China’s first batch of farmed salmon will hit the market ahead of the Spring Festival, or Chinese Lunar New Year, next February, according to state media Xinhua.
The fish is from the “Shenlan 1,” the world’s largest fully-submersible fish cage, located about 130 miles east of Rizhao City in eastern China’s Shandong Province.
The operators take advantage of a cold water mass in the Yellow Sea to cultivate the deep-sea fish species.
The huge steel facility built by Wuchang Shipbuilding Industry Group CO., Ltd., a subsidiary of the China Shipbuilding Industry Corporation, is 35 meters tall, which is roughly as tall as an 11-story building. It measures 180 meters in width, allowing it to accommodate 300,000 salmon.
Since the salmon fry, the stage of growth where the salmon can swim out of gravel, were released into the cage in July, they have survived the harsh summer, according to the Rizhao Wanzefeng Fishing Co., Ltd. The first harvest can be expected at the beginning of the next year.
Chinese consumers have shown a growing appetite for fresh seafood.
“The China-developed fish farm in the cold water mass enables Chinese fishing firms to cultivate seafood with high economic value,” said Dong Shuanglin, former deputy head of the China Ocean University.
In addition to the submersible fish cage, Shandong has built 35 floating platforms for fish farming in the sea.
One of the platforms, the Yangguang 1, is equipped with ocean current power generation, sewage water treatment facilities and intelligent control system for making automatic fish farming management.
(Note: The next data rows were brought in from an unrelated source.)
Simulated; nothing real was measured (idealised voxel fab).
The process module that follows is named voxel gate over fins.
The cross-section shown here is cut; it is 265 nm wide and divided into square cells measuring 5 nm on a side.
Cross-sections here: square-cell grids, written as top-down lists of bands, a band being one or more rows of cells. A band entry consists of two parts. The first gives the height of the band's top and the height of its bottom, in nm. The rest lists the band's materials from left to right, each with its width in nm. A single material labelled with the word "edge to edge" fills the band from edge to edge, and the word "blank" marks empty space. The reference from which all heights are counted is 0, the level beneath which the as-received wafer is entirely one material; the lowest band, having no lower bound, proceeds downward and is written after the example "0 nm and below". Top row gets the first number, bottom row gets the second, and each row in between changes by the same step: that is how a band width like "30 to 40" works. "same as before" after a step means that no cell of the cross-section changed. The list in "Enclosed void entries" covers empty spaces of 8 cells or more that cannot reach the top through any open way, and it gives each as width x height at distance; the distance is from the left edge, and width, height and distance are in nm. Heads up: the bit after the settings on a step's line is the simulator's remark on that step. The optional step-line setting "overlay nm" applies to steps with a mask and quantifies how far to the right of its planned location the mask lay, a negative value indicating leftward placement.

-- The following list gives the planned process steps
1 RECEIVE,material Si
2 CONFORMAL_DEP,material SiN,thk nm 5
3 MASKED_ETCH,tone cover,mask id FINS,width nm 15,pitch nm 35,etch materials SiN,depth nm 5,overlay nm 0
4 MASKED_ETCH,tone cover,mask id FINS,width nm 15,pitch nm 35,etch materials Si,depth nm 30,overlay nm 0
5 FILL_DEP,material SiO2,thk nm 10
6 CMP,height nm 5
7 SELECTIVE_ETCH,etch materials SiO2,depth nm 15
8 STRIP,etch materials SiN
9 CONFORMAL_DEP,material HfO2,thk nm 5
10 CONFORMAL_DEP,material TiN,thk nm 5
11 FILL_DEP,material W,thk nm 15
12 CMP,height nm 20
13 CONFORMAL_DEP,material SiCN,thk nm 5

In 2007, the province’s reaped 210 billion yuan (30.2 billion U.S. dollars) in revenues from marine ranching, with more than 100,000 people employed in the industry.
China sees Southeast Asia and Africa as part of its “One Belt, One Road” (OBOR) seafood initiative, with support in seawater cage aquaculture systems producing species like yellow croaker, grouper, cobia, and silver pomfret.
Chinese companies have invested USD 180 billion in overseas agriculture and fisheries across 140 countries up to 2016, according to Gu Wei Bing, a senior agriculture ministry official.
China has a target of increasing its aquaculture production by 15.4 million metric tons by 2025. China is also building a $2 billion fish farm in French Polynesia – its second-largest investment in the Pacific while providing Norway with giant-aquaculture infrastructure for fish farming.